Exhibition"Bram Bogart" Palais des Beaux-Arts, Brussels 1959
Museum Boijmans Van Beuningen, Rotterdam 1959
Literature"Bram Bogart, The early years 1951-1965" D&R Hughes, London 1989, nr. 19 ill.
"Rock and Roll with Paint" the most extreme example of this new tachism is Bram Bogart, a precursor of total nihilism who, using a mixture of cement, sand and paint puts an uneven layer on the canvas using at times a single unmixed colour. The paintings resemble rough wall surfaces or a rock face and with all the good will in the world have nothing whatever to do with art. In Paris this is the new tendency with some younger painters, a form of rock and roll with paint in its most stupid manifestation
This critic was clearly not amused by the work he saw at an exhibition in Amsterdam in 1956. In the 1950s, a generation of young artists in Europe rebelled against existing conventions on beauty and painting. They will explore the limits of matter, gestures and ideas, each in their own way: Fontana in Italy, Tapies in Spain, Dubuffet in France and Bogart in Belgium. The artists met in the cafés of Paris and Rome, which provided the vibrant setting for an unstoppable creation and exchange of ideas.

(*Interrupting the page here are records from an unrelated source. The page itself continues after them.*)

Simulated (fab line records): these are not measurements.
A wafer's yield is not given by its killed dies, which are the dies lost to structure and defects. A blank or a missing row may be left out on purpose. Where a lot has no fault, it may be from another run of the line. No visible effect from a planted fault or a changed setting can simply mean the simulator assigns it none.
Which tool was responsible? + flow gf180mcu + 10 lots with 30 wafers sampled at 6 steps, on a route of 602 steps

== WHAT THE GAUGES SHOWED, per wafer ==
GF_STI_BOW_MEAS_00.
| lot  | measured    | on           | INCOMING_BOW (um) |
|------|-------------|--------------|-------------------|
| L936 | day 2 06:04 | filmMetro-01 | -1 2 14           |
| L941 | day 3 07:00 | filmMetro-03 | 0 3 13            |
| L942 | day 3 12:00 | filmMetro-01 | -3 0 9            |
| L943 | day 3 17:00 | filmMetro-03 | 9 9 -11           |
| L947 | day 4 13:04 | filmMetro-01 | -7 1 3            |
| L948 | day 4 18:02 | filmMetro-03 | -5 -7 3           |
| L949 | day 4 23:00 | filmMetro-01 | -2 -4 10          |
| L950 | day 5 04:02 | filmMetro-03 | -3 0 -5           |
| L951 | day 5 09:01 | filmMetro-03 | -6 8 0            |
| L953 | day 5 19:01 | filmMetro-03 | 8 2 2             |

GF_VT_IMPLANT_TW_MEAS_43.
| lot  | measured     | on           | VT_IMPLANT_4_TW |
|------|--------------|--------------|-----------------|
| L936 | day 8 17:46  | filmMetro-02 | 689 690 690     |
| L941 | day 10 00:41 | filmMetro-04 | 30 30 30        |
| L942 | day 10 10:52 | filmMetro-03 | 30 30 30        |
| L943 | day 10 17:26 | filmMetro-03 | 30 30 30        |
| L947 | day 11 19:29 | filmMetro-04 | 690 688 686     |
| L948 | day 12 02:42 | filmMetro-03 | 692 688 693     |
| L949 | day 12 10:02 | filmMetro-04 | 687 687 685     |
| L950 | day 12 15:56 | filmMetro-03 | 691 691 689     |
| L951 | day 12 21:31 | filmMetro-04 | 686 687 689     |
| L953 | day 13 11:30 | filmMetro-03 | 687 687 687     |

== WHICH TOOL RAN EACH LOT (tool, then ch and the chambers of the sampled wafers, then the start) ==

Bogart, like many artists at the time, was limited in his resources. He experimented with mixtures of ordinary materials such as sand, cement and putty. With reasoned movements he applied them to the canvas, on which a sublime landscape of cavities and curves unfolded. The shape is determined by the paint mass, emphasized by the almost monochrome white and gray colour. Matter and emptiness balance each other and define the composition with light and shadow, like day and night.
This 1959 painting is on the eve of a shift in Bogart's oeuvre, in which volume continues to swell. Since the early 1950s, the paint has grown heavier. The difference between painting and sculpture is becoming increasingly blurred. Finally, Bogart will drop the easel and lay his canvases directly on the floor.